Monday, Mar. 27, 1972

Resolving the Catch

"Their parents know they are great. Their teachers know it. But I am the first manager in their lives who thinks so too." So says a pert, raven-haired Vassar graduate named Susan Wadsworth about the 20 young concert musicians currently under her professional care. As founder, director and 50% of the staff of Manhattan's Young Concert Artists Inc., Wadsworth offers her charges a resolution of the music business's own Catch-22. It is fiercely difficult for fledgling artists to establish themselves without the help of big managers like Sol Hurok, Herbert Barrett or Columbia Artists; yet the big managers are rarely interested in fledgling performers.

Young Concert Artists is dedicated to finding gifted musicians between the ages of 18 and 28; and then, after a proper round of concert introductions, losing them to the Huroks. In this way, during its ten years of existence, Y.C.A. has helped to launch the careers of Violinists Pinchas Zukerman and Paul Zukofsky, Pianists Ruth Laredo and Richard Goode, Cellist Ko Iwasaki and Flutist Paula Robison, among others. Its remarkable record has been largely due to two factors: a nonprofit operation subsidized partly by private foundations, and Wadsworth's own energies and discriminating ear for talent.

Make or Break. The Y.C.A. method is best illustrated by a case history. Take Pianist Nerine Barrett, 28. Nerine grew up in the sun and surf of Montego Bay, Jamaica, where her father was headmaster of a boys' school and her mother a cultured amateur pianist. It was an idyllic background, but not a very stimulating one for a teen-ager who wanted to become a concert artist. When she was 17, Nerine won a Jamaican government scholarship to go to London, where she studied with internationally known Ilona Kobos. In 1965, after four years, she landed an engagement with the City of Birmingham Symphony. Then not much else happened. Nerine began to realize what many had learned before her: New York was still the make-or-break city in the music world. How to attract a major American manager without any credentials--without a victory in a big European contest, say, or a New York review?

Nerine turned to Susan Wadsworth, whose fame had spread to London by that time. She got the young artist a Carnegie Recital Hall debut, and indirectly that first New York review (favorable). Then, drawing only a 5% commission (v. the standard 20%), Manager Wadsworth began to cajole bookings--a woman's club here, a Y.M.C.A. there, with an occasional orchestral date in between. Gradually, Nerine, whose powerful pianistic stride belies her petite, endearingly frail look, began to catch on. "You can come back any time," said a concert manager in Dayton in 1969. She has every year since. Last month she played in the relative obscurity of a Philadelphia Quaker school auditorium, but last week she was soloist at regular concerts of the New York Philharmonic, playing Beethoven's Second Piano Concerto. Next season, fulfilling the Y.C.A. program, Nerine will graduate to the professional management of Harold Shaw.
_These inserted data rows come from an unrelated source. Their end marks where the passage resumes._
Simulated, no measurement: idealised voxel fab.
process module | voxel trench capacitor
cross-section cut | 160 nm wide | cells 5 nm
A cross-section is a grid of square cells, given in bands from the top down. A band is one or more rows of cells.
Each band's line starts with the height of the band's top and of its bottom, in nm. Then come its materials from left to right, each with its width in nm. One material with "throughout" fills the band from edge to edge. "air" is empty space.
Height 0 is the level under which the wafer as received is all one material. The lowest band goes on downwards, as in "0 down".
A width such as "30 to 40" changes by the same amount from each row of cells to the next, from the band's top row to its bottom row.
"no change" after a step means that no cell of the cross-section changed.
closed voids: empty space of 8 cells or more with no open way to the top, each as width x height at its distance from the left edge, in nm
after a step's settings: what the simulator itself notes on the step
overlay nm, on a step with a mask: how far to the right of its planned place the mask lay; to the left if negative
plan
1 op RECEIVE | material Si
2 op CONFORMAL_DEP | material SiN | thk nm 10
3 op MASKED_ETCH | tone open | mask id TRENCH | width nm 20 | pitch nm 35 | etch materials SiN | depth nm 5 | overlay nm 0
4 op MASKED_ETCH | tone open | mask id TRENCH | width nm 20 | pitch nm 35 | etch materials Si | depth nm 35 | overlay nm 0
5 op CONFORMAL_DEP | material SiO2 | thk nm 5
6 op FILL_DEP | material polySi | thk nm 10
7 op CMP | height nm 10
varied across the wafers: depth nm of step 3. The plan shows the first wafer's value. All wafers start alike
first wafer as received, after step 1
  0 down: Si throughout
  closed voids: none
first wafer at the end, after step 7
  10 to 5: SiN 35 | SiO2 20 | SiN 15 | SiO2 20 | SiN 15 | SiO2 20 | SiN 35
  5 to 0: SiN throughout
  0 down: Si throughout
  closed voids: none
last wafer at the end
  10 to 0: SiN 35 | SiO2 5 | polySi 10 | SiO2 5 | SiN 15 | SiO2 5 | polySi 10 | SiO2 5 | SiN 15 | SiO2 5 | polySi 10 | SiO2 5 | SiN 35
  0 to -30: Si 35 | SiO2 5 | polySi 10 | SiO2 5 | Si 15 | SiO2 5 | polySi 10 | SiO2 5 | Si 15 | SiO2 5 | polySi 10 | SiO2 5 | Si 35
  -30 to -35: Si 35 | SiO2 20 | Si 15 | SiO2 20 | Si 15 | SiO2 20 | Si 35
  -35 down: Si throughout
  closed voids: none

Susan Wadsworth, 35, was herself an aspiring pianist when she got the idea for Y.C.A. She kept being impressed by young fellow performers and asking when she could hear them in public. Their usual reply: never. To rectify that situation, she began arranging a series of Monday night concerts in a Greenwich Village restaurant. She got the use of the place in exchange for 300 second-hand dining chairs she bought for the owner. The first season (1961-62) she picked the artists herself. "It was just by nose," she says. Today, working out of a two-room office provided free by a Manhattan realtor who happens to be her mother, she has the help of an expert jury of pros in screening Y.C.A. hopefuls.

The price of her new career has been the abandonment of her old one. Yet for her, giving up the piano was a painless sacrifice. "Practicing the piano," Susan Wadsworth concedes, "seemed to be the thing that bored me most in life."